Continuing our deep dive into reseller bots, this article explores another real-world case of how a crime group using automated attacks profited from the purchase, and subsequent resale, of expensive and limited-stock sneakers. If you’re coming to this article fresh and would benefit from an extensive explainer on the reseller/shoe bot problem and the ecosystem which they operate in, check out our new Bots and Automated Attacks landing page.
Overview
The sneaker industry is one of the top sectors targeted by unauthorized resellers with their use of highly specialized automation tools known as ‘sneaker bots’. These bots are specifically designed to target large shoe drops (sales) for limited edition and rare sneakers. Working with the F5 security team that helps defend against bots and automation, F5 Labs has spent time analyzing huge amounts of attack data from one of the largest shoe drops in recent history. Since the F5 Bot Defense service was still in a passive ‘monitoring mode’ during the event, we were able to get an inside look into the operations of these bots and were able to track the activities of these resellers from start to finish without showing our hand. This allowed us to track the acquired inventory all the way to the secondary markets and to final consumers. This case study aims to share valuable insights into the operations of these shoe resellers and their sneaker bots.

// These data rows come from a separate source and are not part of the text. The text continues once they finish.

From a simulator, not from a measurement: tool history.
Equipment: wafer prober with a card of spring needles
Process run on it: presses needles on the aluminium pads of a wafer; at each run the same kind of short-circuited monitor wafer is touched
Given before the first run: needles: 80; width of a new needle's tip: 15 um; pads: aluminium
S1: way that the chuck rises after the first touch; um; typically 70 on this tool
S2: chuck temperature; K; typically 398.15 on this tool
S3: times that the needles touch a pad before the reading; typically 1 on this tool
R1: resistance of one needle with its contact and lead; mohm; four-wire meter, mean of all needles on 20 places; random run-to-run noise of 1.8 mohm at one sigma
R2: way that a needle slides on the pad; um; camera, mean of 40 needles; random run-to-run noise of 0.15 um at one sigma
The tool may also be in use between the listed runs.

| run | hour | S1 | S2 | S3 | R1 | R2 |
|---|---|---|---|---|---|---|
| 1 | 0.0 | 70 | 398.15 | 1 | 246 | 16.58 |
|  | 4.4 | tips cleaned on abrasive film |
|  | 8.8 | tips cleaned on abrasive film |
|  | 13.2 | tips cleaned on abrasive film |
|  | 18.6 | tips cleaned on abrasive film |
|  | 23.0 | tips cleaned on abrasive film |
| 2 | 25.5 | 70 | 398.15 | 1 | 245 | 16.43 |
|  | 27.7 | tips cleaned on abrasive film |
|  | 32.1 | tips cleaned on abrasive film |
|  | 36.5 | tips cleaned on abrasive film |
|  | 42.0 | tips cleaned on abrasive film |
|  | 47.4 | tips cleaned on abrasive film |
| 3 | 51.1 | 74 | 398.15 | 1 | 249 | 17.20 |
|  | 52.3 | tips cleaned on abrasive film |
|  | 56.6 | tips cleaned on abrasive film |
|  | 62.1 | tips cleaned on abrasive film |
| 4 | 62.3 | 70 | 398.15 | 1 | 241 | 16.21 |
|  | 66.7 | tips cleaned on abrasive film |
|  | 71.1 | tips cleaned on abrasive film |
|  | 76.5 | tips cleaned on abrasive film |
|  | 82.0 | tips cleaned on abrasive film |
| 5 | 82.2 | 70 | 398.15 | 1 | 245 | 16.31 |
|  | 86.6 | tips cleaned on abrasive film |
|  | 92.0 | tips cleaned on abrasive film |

Figure 1 shows mobile and web traffic for a large shoe manufacturer and retailer, here forth referred to as “the retailer”. The green line (barely visible as it is dwarfed by the high volume of automation) represents legitimate human users interacting with their website and mobile application. The yellow line shows the level of automated traffic from bots over the three-week observation period which represented more than 99.8% of total traffic to the retailer. Figure 1 shows that retailers are relentlessly targeted by sneaker bots and this malicious traffic increases drastically during periods when high demand shoe drops occur, as can be seen by the large spike in bot traffic which accounted for 2,163 times the level of human traffic. This automated bot traffic exceeded 8 million transactions per hour and is large enough to effect a denial of service (DoS) attack on the origin servers. As we detailed in Reseller Bots: Defining the Problem, automated attacks can cause many problems for manufacturers and retailers, including fraud, reputational damage, and denial of service (DoS). While some businesses struggle to comprehend the magnitude of threats such as reputational damage, a service outage caused by a DoS incident can be directly attributed to lost revenue.
Over the three-week observation period for this large retailer, 99.8% of traffic to their web and mobile applications was automated. Lucy Rouse, vice president and general manager of SNKRS and NBHD at Nike is recently quoted by retaildive.com saying “on any highly sought after sneaker launch Nike executes, up to 50% of purchase entries can be bots”. This is consistent with the data we have observed.
How Sneaker Bots Made $2M Profit From a Single Shoe Drop:
The automated traffic seen in Figure 1 is driven by a large number of individual sneaker bots. Some are small scale operated by lone individuals that want to acquire a pair or two for personal use, while some of the traffic originates from large scale resellers that attempt to buy hundreds of pairs for resale. To highlight the inner workings of these sneaker reseller bots, we are going to focus on the activity of a single large scale reseller sneaker bot. This sneaker bot followed a multi-step plan to enable them to make $2 million from this one shoe drop.
Figure 2 shows an overview of the kill chain used by the resellers and their sneaker bots in order to make huge amounts of profit.
Step 1: Fake Account Creation
Many retailers now require users to have a verified account in order to purchase shoes online. This means that guest checkout is no longer an option for both genuine customers and sneaker bots posing as genuine customers. Retailers have also imposed limits on the number of pairs of shoes an individual account can purchase, especially during high demand shoe drops. As a result, resellers who operate the sneaker bots are forced to create a large number of user accounts on the retailer’s system that they then use to make the purchases. They therefore need to coordinate and automate the process of creating the accounts. Figure 3 shows the account creation traffic of a reseller bot. This is traffic hitting the retailer’s sign-up/create-account pages.